NEW ORLEANS -- The long, narrow house of Karina Gentinetta and her husband, Andrew James McAlear, in the Lakeview district, looks like a classic New Orleans side-hall cottage that miraculously made it through Hurricane Katrina intact.
The tall windows have old-fashioned shutters, and the rooftop corbels look 150 years old.
But the house is barely over three years old. It was built on the lot where the couple's previous home stood, before it was ruined when the floodwall along the 17th Street Canal broke and the water rose nearly to the top of the front door.
Ms. Gentinetta, 42, a onetime lawyer, furnished the entire new house, not counting appliances and electronics, for $12,477. She found the 150-year-old corbels in salvage shops; many of the furnishings are from consignment shops.
After marrying in 2002, the couple bought a 1,300-square-foot cottage built in 1892 in the Uptown section of New Orleans.
In March, 2005, with a young son and another child on the way, they sold that house and moved into a bigger two-story stucco cottage in Lakeview, paying $389,000. Five months later, when Katrina struck, they evacuated. They were able to return a few weeks later, but the inside of their home had been destroyed.

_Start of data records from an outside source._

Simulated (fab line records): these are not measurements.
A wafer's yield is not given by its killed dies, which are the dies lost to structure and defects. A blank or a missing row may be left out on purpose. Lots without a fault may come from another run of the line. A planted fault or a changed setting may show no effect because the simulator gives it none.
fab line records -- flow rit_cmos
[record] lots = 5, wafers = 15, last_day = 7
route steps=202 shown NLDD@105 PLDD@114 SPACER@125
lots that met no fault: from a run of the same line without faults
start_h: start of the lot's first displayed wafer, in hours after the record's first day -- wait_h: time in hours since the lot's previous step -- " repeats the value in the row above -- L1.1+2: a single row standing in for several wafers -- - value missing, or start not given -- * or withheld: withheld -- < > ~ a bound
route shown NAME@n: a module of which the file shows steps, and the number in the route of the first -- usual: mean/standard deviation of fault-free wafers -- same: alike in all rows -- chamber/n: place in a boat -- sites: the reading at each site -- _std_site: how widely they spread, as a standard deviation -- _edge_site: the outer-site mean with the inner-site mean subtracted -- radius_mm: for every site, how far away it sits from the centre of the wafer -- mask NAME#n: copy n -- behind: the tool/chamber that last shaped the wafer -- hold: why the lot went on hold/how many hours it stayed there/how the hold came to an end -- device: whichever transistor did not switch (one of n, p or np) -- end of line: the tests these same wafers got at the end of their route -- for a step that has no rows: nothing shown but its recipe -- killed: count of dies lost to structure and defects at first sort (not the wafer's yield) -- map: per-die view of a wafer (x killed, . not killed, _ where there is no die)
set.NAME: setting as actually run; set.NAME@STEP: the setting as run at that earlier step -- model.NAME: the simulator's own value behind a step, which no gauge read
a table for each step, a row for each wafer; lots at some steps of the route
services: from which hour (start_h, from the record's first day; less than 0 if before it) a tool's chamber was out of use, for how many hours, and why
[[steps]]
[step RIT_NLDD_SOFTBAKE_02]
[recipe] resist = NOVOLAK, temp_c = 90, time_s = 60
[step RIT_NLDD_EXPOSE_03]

They received $250,000 in flood insurance for the house, but $200,000 went to pay the mortgage on the house that was destroyed, and they lost $100,000 to a contractor who never did the work for which he was paid.
Eventually, with the help of a state grant of $100,000 and a loan of $240,000, she and her husband were able to rebuild.
Their new house has two bathrooms, three small bedrooms, an office, and a large kitchen and family room; it cost $356,000 to build.